Tuesday, December 10, 2013

Yama Sakura Reflects New Approaches in Historic Alliance



By Donna Miles
American Forces Press Service

WASHINGTON, Dec. 10, 2013 – An exercise underway in Japan is giving U.S. forces an opportunity to apply the leadership and problem-solving skills they developed in Iraq and Afghanistan as they refocus on the Asia-Pacific theater.

Yama Sakura 65, an annual bilateral exercise between U.S. and Japan, kicked off for its 33rd iteration Nov. 29 and will wrap up within the next few days, Army Lt. Gen. Robert B. Brown, the I Corps commander, told American Forces Press Service.

The largest bilateral ground exercise for the Japan Ground Self-Defense Force, Yama Sakura includes about 1,500 U.S. military members and about 4,500 Japanese forces.

For Brown, who first participated in Yama Sakura in the mid-1990s, this year’s exercise represents a tremendous evolution from the one he remembers 17 years ago.

“It’s totally different, like night and day,” he said during a telephone interview today from Japan. “Back then, the Japanese were in one building, planning, and we were in another building. It was really hard to interact.”

Not so today. “Now we are right next to each other, truly working together bilaterally, and learning from each other,” he said.

Working together to confront a notional invasion of Northern Japan, the military forces are maximizing the advantages of technology never dreamed of in the early days of Yama Sakura.
Only about 1,000 of the U.S. participants are on the ground in Japan. The rest, Brown explained, are in simulation centers at Joint Base Lewis-McChord, Wash.; in Hawaii, South Korea and several other locations.

“We are much more efficient today than in the past because we put money into simulations. That has really paid dividends in saving money, yet still providing an effective and realistic exercise,” he said. “Instead of everyone having to Japan to participate, they are up on [video teleconferences] at their home bases every single day. So you still have that realism, but in a more efficient manner.”

Another departure for Yama Sakura is that military forces are operating directly with their interagency and intergovernmental counterparts to replicate a joint, interagency, inter-governmental and multinational or “JIIM” domain.

For example, during the course of the execution phase of the exercise wrapping up this week, Japanese civil authorities worked shoulder-to-shoulder with the military participants to conduct a notional civilian evacuation. They hammered out the specifics of how they would conduct it and where they would send the evacuees and planned for some of the complications they would likely confront during a real-world event.

“I wish we had exercises more in the JIIM environment before deploying to Iraq and Afghanistan, because it is more realistic,” Brown said. “We used to say we wouldn’t fight unless we were joint. Well, that is a given now. But I don’t think we will ever fight again unless we are truly joint, interagency, intergovernmental and multinational. It is the way the world has changed.”

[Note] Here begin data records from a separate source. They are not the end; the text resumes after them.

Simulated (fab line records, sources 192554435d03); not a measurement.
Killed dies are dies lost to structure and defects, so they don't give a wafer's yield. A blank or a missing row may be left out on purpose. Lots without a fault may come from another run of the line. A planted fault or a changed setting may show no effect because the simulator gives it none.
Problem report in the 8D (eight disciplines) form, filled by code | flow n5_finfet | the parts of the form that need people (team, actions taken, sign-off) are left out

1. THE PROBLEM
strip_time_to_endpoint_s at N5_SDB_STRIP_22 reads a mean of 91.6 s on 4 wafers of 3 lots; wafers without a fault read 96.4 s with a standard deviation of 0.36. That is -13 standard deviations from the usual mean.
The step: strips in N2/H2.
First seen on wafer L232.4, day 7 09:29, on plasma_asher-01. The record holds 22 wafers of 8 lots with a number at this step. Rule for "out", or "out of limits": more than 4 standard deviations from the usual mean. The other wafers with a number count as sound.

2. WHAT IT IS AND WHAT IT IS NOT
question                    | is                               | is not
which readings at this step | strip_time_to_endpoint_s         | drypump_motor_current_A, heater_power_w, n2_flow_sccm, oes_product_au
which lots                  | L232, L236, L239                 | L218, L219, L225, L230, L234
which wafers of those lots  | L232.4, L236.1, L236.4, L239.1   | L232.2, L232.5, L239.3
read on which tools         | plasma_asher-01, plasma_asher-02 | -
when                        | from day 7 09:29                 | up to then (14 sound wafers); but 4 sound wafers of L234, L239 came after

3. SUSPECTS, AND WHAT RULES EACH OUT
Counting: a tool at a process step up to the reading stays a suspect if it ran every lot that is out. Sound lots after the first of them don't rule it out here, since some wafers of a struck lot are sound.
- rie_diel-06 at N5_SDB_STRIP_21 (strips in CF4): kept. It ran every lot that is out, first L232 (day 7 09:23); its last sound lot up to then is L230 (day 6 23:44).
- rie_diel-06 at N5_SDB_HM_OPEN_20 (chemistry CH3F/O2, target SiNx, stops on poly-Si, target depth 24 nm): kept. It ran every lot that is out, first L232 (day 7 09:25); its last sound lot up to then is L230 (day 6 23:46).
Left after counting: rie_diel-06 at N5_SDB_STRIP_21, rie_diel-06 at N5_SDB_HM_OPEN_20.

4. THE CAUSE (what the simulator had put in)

Among those changes are the operational challenges posed by cyber threats. “Cyber is something we didn’t use to practice a lot, but now we include it in every exercise,” including Yama Sakura, Brown said.

Participants are practicing defensive cyber operations, which Brown said begins with recognizing attacks or attempted attacks on networks and reporting them to the appropriate authorities.

Many cyber attacks go unrecognized because users mistake temporary outages or unusual activity on their networks for the kind of interruptions they sometimes get on their cell phones, he explained. “It’s often a cyber attack or somebody trying to phish for information and folks don’t even know,” he said. “So the first thing is getting them to pay attention and report it, and we are playing that a lot in the exercise.”

While much has changed in the Yama Sakura exercise, Brown said its goals of promoting communication, understanding and interoperability haven’t.

Although the scenario was based on a fictitious invasion, Brown said the way Japanese and U.S. military and governmental personnel responded could apply to just about any situation – including one like the devastating earthquake-tsunami-nuclear disaster that struck Japan in 2011.

“This really could be about just anything,” he said. “It is putting you in a challenging situation so you learn to work together and build trust and confidence among your allies.”

Like many other U.S. allies and partners in the region, Japan Ground Self-Defense Force members are anxious to learn the lessons U.S. forces have learned over the past 12 years of sustained combat, Brown said.

“This is the most experienced generation, operationally, that we have ever had,” he said. “They bring in incredible experience that our allies are very hungry for….[Those allies] definitely respect that we have been tested in the toughest of conditions in combat, and they really want to learn the lessons.”

Those lessons, he noted, include leadership and problem-solving skills that would apply as much during a humanitarian assistance and disaster response mission as in combat.


U.S. allies “understand that it is not technology, it is our noncommissioned officers that make us the best Army in the world,” Brown said.

As U.S. NCOs partnered extensively with Japanese forces during Yama Sakura, they shared insights into areas beyond traditional military operations, including suicide prevention, resiliency and sexual assault and sexual harassment prevention, he noted.

But the learning wasn’t all one-way. The Japan Ground Self-Defense Force has “tremendous planning skills,” Brown said, and its members happily shared them with the U.S. forces.

“I can’ tell you how excited the soldiers are to be here,” he said. “They are working right next to their Japanese counterparts. They are learning about their culture, their traditions, and learning from them about how they plan and operate. It’s just neat to see.”

Brown said he expects the after-action review to follow the exercise’s conclusion to be “fascinating” as it takes the process from past Yama Sakura exercises to a new level. “I think we are going to get even better lessons learned,” he said.

As I Corps continues to change from its Middle East focus to support the U.S. balance to the Asia-Pacific theater, Brown said the experiences gained during exercises like Yama Sakura will go a long way in promoting the relationships that will allow the U.S.-Japan alliance to continue to grow.

“When you learn about each other and learn how to operate together and cooperate better, you get a personal view of each other than can pay off in the long term,” he said. “And in the future, if something would happen, … we know we could come together and work together well.”

That foundation is critical, he said, borrowing what has become a popular truism, “because you can surge troops and numbers, but you can’t surge trust.”

“We exercise and practice together because you don’t want to learn this the first time in the middle of a crisis,” he said. “You don’t want to go to the Super Bowl without having scrimmaged or worked together. You have to have those repetitions: be together to learn and build trust that enables effective command.

“If you can do it efficiently and effectively in exercises like this, it is worth its weight in gold, because you are training the way you are going to end up fighting or responding to a crisis,” he said.